This post is in stage 1: Found footage mix.

“Down with the spectacular comodified [sic] society and all its fake alternatives” — Graffiti found in Exarcheia, Athens.

1. Life is seen as a theaterplay, a spectacle that is performed in front of us and we can look at.

“In societies where modern conditions of production prevail, all of life presents itself as an immense accumulation of spectacles. Everything that was directly lived has moved away into a representation.” (Guy Debord, Society of the Spectacle, nr 1.)

“In modern society, leisure (what do I want to do today), had been replaced by entertainment (what is there to see today)” (Greil Marcus, Lipstick Traces, p 47)

2. More than a theater, the spectacle is as church, a way to sustain the ruling system of power (capitalism).

“”Spectacle” had become a fashionable critical commonplace by the early 1980s. It was a vague term devoid of ideas. It simply ment that the image f a thing supersede the thing itself. […] This was the theater, but Debord has insisted on the church: the spectacle was not merely advertising, or television, it was a world. “The Spectacle is not a collection of images […] but a social relationship among people, mediated by images.” (Greil Marcus, Lipstick Traces, p 97)

3. The spectator is a passive consumer

“From Youtube to American Idol, people consume the spectacle as something natural […] not to be questioned, but comfortably consumed” (Eduardo Navas, Remix Theory, 2012, 92)

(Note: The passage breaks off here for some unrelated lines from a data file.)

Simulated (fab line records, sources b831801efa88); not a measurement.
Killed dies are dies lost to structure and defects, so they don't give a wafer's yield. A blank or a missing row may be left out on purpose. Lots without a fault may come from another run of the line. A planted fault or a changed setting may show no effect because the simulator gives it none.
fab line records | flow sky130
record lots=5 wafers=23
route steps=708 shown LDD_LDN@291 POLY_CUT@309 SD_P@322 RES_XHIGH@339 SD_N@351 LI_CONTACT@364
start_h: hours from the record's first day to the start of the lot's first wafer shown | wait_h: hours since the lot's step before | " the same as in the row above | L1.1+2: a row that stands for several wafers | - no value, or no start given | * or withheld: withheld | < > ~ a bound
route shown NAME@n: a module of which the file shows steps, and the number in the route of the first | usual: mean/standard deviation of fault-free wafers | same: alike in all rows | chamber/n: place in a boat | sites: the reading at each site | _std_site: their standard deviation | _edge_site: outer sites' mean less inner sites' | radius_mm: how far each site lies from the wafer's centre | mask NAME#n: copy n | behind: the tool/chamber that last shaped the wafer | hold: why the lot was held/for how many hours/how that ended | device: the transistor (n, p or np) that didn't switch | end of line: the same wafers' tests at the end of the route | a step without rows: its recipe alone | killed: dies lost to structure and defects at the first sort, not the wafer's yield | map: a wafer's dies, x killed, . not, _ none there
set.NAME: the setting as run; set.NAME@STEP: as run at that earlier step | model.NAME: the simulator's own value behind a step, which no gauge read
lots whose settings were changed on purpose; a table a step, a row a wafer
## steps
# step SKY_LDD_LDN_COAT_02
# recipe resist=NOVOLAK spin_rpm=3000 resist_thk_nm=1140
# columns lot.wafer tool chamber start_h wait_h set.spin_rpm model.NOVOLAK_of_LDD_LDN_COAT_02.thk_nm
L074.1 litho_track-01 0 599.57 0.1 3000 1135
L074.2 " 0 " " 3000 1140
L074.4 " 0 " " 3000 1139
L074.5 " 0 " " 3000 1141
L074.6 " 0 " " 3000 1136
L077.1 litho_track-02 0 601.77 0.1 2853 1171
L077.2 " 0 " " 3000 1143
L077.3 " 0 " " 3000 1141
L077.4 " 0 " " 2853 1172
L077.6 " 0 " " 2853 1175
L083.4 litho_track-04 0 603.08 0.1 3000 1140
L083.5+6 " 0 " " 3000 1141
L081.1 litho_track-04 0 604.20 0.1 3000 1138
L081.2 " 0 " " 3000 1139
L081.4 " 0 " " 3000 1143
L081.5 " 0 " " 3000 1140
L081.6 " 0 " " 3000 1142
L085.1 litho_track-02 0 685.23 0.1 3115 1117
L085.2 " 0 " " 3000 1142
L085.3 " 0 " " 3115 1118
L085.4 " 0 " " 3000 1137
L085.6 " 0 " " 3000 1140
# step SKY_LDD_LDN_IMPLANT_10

4. Contemporary society favours appearances over policies

The basic idea of the Society of Spectacle is that “contemporary capitalist society have become increasingly obsessed with appearances over all else.” (Tom Nicholas, Society of the Spectacle (Part 2): WTF? Recuperation and Capitalist Realism) “Not only has the spectacle engendered a politics which is based on appearances but in doing so it has created a scenario where if someone steps forward to critique the spectacle or capitalism itself, than the spectacle can subsume that appearance, that aesthetic in order to turn it against itself and help to further sustain the spectacle.” (Nicholas) The Society of the Spectacle “subsumes energy and potentially aesthetic which surrounds those subversive ideas, takes away the substantive ideas at the heart of them and then channels that energy back into sustaining the spectacle.” (Nicholas)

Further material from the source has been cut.